Full functional dependancies are dependancies where removing any attribute means the other attributes are no longer dependent. Another way to express this is that it ensures that all attributes in A are necessary and that no subset of A can determine B. This is similar to non-trivial dependencies, but non-trivial dependencies focus on the right-hand side of the equation. In other words, non-trivial dependencies ensure that B is not simply a subset of A, while full functional dependencies ensure that all attributes in A are necessary to determine B.

For example, a student’s ID, course & grade is dependent on student’s ID & course. This is a full functional dependency. However, it still includes the trivial dependency of student’s ID & course dependent on student’s ID & course. The non-trivial dependency is student’s ID & course → grade.

Partial Dependency

Partial dependencies can arise when there are composite attributes determining another attribute. We can see the partial discrepancy in the above where student’s ID, course & grade is dependent on student’s ID & course. The grade attribute is only dependent on the student’s ID and course, but not the student’s address. If we added that attribute (student’s ID, course & address → grade), we would create a partial dependency – we can eliminate the student’s address. In 2nd Normal Form (2NF), we strive to eliminate partial dependencies by ensuring all non-prime attributes are fully dependent on the primary key of the database table.

Transitive Dependencies

If A→B and B→C then A→C. As an example, if the student’s name & address is dependent on the student’s ID and the student’s email address is dependent on the student’s name & address, then the student’s ID is dependent on the student’s email address.

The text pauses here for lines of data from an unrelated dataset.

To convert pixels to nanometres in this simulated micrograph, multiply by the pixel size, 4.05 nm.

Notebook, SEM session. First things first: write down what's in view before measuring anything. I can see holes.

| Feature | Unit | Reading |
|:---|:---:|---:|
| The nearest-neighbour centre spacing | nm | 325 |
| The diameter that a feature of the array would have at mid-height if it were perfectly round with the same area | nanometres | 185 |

This is the case with multiple candidate keys in a database table. They are not always incorrect, but they may not be in proper normal form, thereby allowing redundancy and anomalies in the data. It is important to have a critical eye for all transitive dependencies and whether they can be eliminated or not. In Third Normal Form (3NF), we strive to remove transitive dependencies by ensuring that all non-prime attributes depend only on the primary key.

Join Dependencies in Relational Data Theory

A join dependency (JD) is a constraint that specifies how a relation (table) can be decomposed into multiple smaller relations (subtables) and then reconstructed (or “joined”) without losing any data. It is a generalization of functional dependencies (FDs) and plays a crucial role in database design, particularly in 5th Normal Form (5NF).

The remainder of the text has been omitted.